Is it Time to Plan a No-Fly Zone over Iranian Kurdistan?
When Khamenei dies, Iranian Kurds will assert autonomy. As the new Iranian regime consolidates control, it will seek to crush it.
Ebrahim Raisi’s sudden death last weekend renewed attention to the Iranian succession question. While Raisi was the frontrunner to succeed eighty-five-year-old Iranian Supreme Leader Ali Khamenei, all bets are now off. The Iranian government may focus on replacing Raisi. Still, across Iran, the knives are out as clerics, Revolutionary Guard generals, aspiring politicians, and opposition groups plan for the real prize: determining who holds power the day after Khamenei’s death.
On paper, succession in Iran should not be a problem. The Assembly of Experts, an eighty-eight-member clerical body, chooses the next supreme leader. Nothing works as written, however. Prior to Ayatollah Ruhollah Khomeini’s death thirty-five years ago, leading luminaries from various power centers quietly negotiated and settled upon Khamenei, considered weak and non-threatening at the time, to be his future successor. The Assembly of Experts gave him the rubber stamp to confirm what others had already done.

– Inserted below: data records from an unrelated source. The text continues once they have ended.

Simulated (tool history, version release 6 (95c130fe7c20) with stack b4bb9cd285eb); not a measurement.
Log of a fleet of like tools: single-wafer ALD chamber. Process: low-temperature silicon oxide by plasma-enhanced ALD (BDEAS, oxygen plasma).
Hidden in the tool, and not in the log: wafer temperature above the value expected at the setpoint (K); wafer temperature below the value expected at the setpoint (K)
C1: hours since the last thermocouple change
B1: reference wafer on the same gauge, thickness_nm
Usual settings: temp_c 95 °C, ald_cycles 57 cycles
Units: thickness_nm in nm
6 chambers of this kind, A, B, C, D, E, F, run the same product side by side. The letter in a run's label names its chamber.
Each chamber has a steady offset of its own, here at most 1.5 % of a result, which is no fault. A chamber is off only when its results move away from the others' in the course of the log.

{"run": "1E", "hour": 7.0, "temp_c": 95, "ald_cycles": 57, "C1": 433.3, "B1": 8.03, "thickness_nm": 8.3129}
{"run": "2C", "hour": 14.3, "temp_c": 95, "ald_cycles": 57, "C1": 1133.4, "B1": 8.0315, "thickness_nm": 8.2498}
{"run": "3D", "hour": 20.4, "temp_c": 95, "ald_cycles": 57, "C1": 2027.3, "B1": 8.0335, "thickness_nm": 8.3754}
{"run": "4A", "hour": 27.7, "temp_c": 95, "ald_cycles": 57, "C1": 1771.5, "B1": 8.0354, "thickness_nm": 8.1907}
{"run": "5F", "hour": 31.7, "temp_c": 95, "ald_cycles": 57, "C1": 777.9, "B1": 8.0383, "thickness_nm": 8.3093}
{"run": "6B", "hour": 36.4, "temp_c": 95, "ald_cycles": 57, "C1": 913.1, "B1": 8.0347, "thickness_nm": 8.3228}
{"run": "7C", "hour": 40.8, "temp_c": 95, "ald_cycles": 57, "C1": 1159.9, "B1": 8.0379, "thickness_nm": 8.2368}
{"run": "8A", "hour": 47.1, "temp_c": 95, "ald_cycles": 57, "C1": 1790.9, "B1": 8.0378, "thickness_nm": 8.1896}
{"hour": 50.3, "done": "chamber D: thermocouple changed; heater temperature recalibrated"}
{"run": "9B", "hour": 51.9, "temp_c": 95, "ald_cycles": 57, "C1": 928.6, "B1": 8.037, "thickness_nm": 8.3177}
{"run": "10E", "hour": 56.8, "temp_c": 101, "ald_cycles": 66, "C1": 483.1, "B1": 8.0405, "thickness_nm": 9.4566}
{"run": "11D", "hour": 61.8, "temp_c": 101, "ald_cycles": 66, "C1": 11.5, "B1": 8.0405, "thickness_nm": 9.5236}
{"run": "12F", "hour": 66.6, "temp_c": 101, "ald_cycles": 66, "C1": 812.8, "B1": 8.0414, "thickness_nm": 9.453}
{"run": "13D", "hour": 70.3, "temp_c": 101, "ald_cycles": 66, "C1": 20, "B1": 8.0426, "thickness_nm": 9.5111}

A quick rubber stamp may not be in the works this time. The problem is three-fold. First, whatever internal power balance existed at the time of Khomeini’s death has ended. The Islamic Revolutionary Guard Corps, for example, is not only a military force but also a business conglomerate worth billions of dollars. They will not risk their financial interests for a leader they have not vetted or of whom they disapprove.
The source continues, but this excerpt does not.